# Pre authorization set up for first resale



## Railman83 (Dec 21, 2018)

Bought my first resale Worldmark.   Transfer company sent me a pre authorized auto pay form which requires notarizing.

Seems like an unnecessary step and inconvenience.   I have contract number and member number couldn’t I just create online account and set up online?


----------



## ecwinch (Dec 21, 2018)

I dont recall having to fill out an auto-pay plan to get my membership started. 

The website does have a section for registering your account. Only the owner number is required, and then after it is verified they send you a temp password. I would give it a try.


----------



## DaveNV (Dec 21, 2018)

I think it's optional.  When I bought my resale WorldMark account a year ago I was given that same autopay form.  I told the Seller I was not interested in setting up autopay, so I didn't return that form.  The Seller said they offered it because WM provided it.  The deal went through just fine.  And here I am, a year later, and I still do not have autopay.

Dave


----------



## Railman83 (Dec 21, 2018)

DaveNW said:


> I think it's optional.  When I bought my resale WorldMark account a year ago I was given that same autopay form.  I told the Seller I was not interested in setting up autopay, so I didn't return that form.  The Seller said they offered it because WM provided it.  The deal went through just fine.  And here I am, a year later, and I still do not have autopay.
> 
> Dave


I presume that if I wanted autopay later I could simply sign up when my account is set up online?


----------



## ecwinch (Dec 21, 2018)

Railman83 said:


> I presume that if I wanted autopay later I could simply sign up when my account is set up online?
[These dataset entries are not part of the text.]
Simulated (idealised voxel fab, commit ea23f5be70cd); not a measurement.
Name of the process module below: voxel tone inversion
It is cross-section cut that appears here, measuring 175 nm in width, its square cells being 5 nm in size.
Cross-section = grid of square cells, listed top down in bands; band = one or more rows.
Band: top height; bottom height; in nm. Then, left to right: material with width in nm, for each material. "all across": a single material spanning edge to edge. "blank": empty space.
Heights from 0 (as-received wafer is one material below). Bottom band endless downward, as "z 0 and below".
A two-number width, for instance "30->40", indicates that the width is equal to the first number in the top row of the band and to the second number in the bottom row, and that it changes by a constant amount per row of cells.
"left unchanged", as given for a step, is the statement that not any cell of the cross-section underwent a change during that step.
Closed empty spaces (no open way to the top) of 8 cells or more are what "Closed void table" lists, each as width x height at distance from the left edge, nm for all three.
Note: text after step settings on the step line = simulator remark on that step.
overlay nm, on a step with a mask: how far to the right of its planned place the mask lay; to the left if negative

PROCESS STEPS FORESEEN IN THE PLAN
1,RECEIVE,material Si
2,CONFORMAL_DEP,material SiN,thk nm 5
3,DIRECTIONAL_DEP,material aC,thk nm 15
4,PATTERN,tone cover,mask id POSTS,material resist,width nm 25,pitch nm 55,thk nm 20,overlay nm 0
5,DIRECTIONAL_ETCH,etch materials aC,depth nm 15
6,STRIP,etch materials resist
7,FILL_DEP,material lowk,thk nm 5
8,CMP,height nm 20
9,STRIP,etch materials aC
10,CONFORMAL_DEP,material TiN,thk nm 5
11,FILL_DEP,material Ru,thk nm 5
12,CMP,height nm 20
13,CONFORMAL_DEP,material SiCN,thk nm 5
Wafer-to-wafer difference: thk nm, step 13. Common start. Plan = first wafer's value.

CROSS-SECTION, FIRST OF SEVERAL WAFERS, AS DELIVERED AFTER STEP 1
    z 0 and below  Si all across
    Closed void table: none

Yes. There is on-line form for doing so.


----------



## bizaro86 (Dec 21, 2018)

I bought my last account from an eBay seller who wanted me to send the forms back to them (not to Worldmark). I didn't fill out the autopay form, because I didn't think the ebay seller (whom I didn't particularly trust to be careful with my personal information) needed my credit card/expiry floating around their office. The transaction went through fine, and I signed up for auto-pay after the transaction closed easily.


----------